Despite being near to bankruptcy six months ago, Bank of America credit default swaps now cost only 103 basis points per year to protect against default, and the equivalent rate for Goldman Sachs is a mere 89 basis points.  Goldman Sachs is able to borrow for five years at just 170 basis points above treasuries.  This is not a sign of health; rather it indicates the sizable misallocation of capital promoted by current policies.  American’s leading nonfinancial innovators would never be able to build the leverage (debt-asset ratio) on their balance sheet that Goldman Sachs has, and then borrow at less than 2% above US treasuries.  The implicit government guarantee is seriously distorting incentives.

Problem 2:  We have not changed the incentive structures for managers and traders within our largest banks.  Arguably these incentives are more distorted than they were before the crisis. So the problems of excessive risk taking and a new financial collapse will eventually return.  Financial system incentives are a first-order macroeconomic issue, as we have learned over the past 12 months.

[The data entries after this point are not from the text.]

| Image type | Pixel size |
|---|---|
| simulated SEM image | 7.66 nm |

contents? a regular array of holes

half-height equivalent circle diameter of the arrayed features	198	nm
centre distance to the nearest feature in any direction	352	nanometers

Today bank management is strongly incentivized to take large risks in order to raise profits, increase bank capital, and pay large bonuses to “compete for talent”.  Since they have access to a pool of funds effectively guaranteed by the state through being “too big to fail”, there is the potential to make large profits by employing funds in risky trades with high upside.  Such activities do not need to be socially valuable, i.e. it could be that the expected return on the investments is negative, but as the downside has limited liability, the banks can go ahead.

Problem 3:  We have not changed the financial regulatory framework in a substantive way so as to limit excessive risk taking.  The proposals currently proceeding through Congress are unlikely to make a significant difference.

Problem 4:  The policy response to this crisis, with very low interest rates and a large fiscal stimulus, is merely a larger version of the response to previous similar crises.  While this was essential to stop a near financial collapse, it reinforces the message that the system is here to stay.  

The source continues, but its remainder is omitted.